During her years as a journalist, she rubbed shoulders with many of the biggest names in California politics including George Deukmejian, Norm Mineta, and Jerry Brown. She even had a tour of Hearst Castle given by William Randolph Hearst himself.

But it wasn’t contact with the famous and powerful that drove Cleo. It was her passion for ordinary people, and her belief that everyone has a story worth telling and talent that deserves recognition.

She found her best stories right here at home – a lady bullfighter who was a church organist on Sundays; a Santa Clara University Student who won a scholarship to train with renowned clown Johann Ludwig Jacob (credited with popularizing the clown car, and the originator of the red rubber ball nose); an aging film star from the silent movie days.

Perhaps her greatest gift was helping people exceed their expectations of themselves. People can do a lot more than they think they can, she used to say. And in her classes and Showtime, she showed them just how much they could do. “What I enjoy more than anything else is getting people up and doing things,” she said in a 2005 interview.

Born in Holstein, Iowa, Cleo and her family came to California as part of the great migration during WWII to work in the wartime industries. She and her parents worked in the Richmond Naval Shipyard and later at San Francisco’s Hunter’s Point Naval Shipyard.

Before settling in Santa Clara in 1960, Cleo and her late husband Ed followed his naval career around the world before settling in Santa Clara, where Ed worked for HP and Cleo raised their four children.

Her first brush with journalism came in high school, when a local department store held a copywriting contest. Cleo wrote an ad for a dress, “and they thought it was wonderful. They put it in the paper,” she recalled.

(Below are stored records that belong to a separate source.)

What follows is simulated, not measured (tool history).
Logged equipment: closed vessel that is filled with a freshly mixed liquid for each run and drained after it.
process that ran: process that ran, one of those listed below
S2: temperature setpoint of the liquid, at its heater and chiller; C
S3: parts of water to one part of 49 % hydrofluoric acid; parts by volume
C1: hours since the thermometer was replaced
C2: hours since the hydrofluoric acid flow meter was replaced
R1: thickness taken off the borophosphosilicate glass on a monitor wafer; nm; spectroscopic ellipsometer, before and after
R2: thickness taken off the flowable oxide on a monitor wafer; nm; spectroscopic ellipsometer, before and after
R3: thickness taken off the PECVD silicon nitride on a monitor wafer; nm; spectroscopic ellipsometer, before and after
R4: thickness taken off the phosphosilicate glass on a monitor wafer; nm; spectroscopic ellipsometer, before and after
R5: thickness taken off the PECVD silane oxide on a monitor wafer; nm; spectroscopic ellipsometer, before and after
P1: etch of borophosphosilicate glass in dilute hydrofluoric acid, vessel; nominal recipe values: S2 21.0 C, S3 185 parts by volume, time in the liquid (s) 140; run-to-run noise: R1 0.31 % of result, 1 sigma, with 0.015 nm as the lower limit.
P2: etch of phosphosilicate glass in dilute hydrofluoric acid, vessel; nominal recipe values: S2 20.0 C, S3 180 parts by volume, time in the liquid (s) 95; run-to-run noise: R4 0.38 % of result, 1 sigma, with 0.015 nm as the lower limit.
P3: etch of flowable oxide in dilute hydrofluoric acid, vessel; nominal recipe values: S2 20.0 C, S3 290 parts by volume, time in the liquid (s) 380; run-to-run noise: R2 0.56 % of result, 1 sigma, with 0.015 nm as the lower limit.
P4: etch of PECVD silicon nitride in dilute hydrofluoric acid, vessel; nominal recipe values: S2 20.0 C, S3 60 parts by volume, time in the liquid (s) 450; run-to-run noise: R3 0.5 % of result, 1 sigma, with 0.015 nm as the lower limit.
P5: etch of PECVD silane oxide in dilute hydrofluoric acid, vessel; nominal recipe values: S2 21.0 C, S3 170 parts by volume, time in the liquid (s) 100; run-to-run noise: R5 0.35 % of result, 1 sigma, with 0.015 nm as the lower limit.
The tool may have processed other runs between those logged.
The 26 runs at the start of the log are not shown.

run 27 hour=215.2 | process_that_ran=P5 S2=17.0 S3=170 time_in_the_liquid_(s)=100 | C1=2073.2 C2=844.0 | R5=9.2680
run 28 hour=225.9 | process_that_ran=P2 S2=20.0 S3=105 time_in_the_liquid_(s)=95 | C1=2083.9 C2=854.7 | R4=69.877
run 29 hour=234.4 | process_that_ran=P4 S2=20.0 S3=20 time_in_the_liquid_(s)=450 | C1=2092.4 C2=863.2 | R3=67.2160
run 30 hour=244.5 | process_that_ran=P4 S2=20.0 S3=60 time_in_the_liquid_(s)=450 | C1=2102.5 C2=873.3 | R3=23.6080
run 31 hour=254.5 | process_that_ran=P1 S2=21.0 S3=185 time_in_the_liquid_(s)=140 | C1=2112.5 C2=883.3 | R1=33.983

When Ed was stationed at the Great Lakes Naval Training Station, she started covering navy base news for the Waukegan News Sun. Later, she did the same for the Harper Gate in Richmond.

But after moving to Santa Clara, four growing children and their activities kept her busy. Writing didn’t come back into the picture until her children grew up and left home. “I got terrified, that cold thing in your gut,” is how she put it. So she started looking for opportunities to get involved.

“I saw an ad, and they paid five dollars writing neighborhood news. I knew a few people, and then I just started going a few places, and they gave me a good buildup,” she said. “They let me write two or three big pages, anything I wanted to write. It was all new to me. They liked it and I liked it and so I wrote more.”

The secret of her success was simple, she said. “Go everywhere you’re invited, and put everyone’s name in the paper.” And go she did – to parties, fashion shows, political fundraisers, community dinners. “There used to be a party every five minutes,” she recalled.

But that simple answer contained a world of wisdom about how one ordinary person can have such an impact on the community. First, find a need and be the person who fills it. And second, generously recognize everyone who helped. Her view was that you can’t help but succeed when you’re starting from zero, because every achievement is a 100 percent improvement.

Santa Clara’s annual Showtime got its start when 1979’s Prop 13 cut money for senior health services. Cleo’s response was characteristic: put on a fundraiser to replace the lost money. Because she had recently written and produced a melodrama that successfully raised money for the Knight Raider Drum and Bugle Corps, she decided to do the same thing for the health services.

For many years, she was Showtime’s producer, author, director, costumer, set designer, and stage manager. She wrote – on her 1970s IBM Selectric typewriter – and directed her last Showtime melodrama in 2007.

When she realized that she needed an entity to manage the money, Cleo formed another organization, The Santa Clara Women’s League, which continues to sponsor the event, as well as organizing the raffle, silent auction and food sales that accompany Showtime. And all of the proceeds continue to be donated to fund senior health services.

In retrospect, it’s easy to acknowledge accomplishment. But at the time, Cleo’s endeavors took considerable boldness. Plus, it took willingness to not always be perfect, but to recognize that good-enough (there were plenty of typos in her scripts) is all any of us need to change our world for the better. “My husband always said I was single-minded, that if I was going to so something, I’d do it,” she said 2005. “God’s given me some gifts. You just have to have guts.”

Cleo was preceded in death by her husband of 53 years, Edward Stuckrath and son Jack Stuckrath, and leaves four children, Gretchen Hostetter, Henry Stuckrath, and Edward Stuckrath III.

A Celebration of Life for Cleo will be held on Saturday, Jan 25, 1 p.m. at Resurrection Lutheran Church, 2495 Cabrillo Ave., Santa Clara.

In lieu of flowers, donations can be made to the Santa Clara Women’s League, P.O. Box 3033, Santa Clara, CA 95055, for support of the City of Santa Clara Senior Center Health and Wellness nursing services program.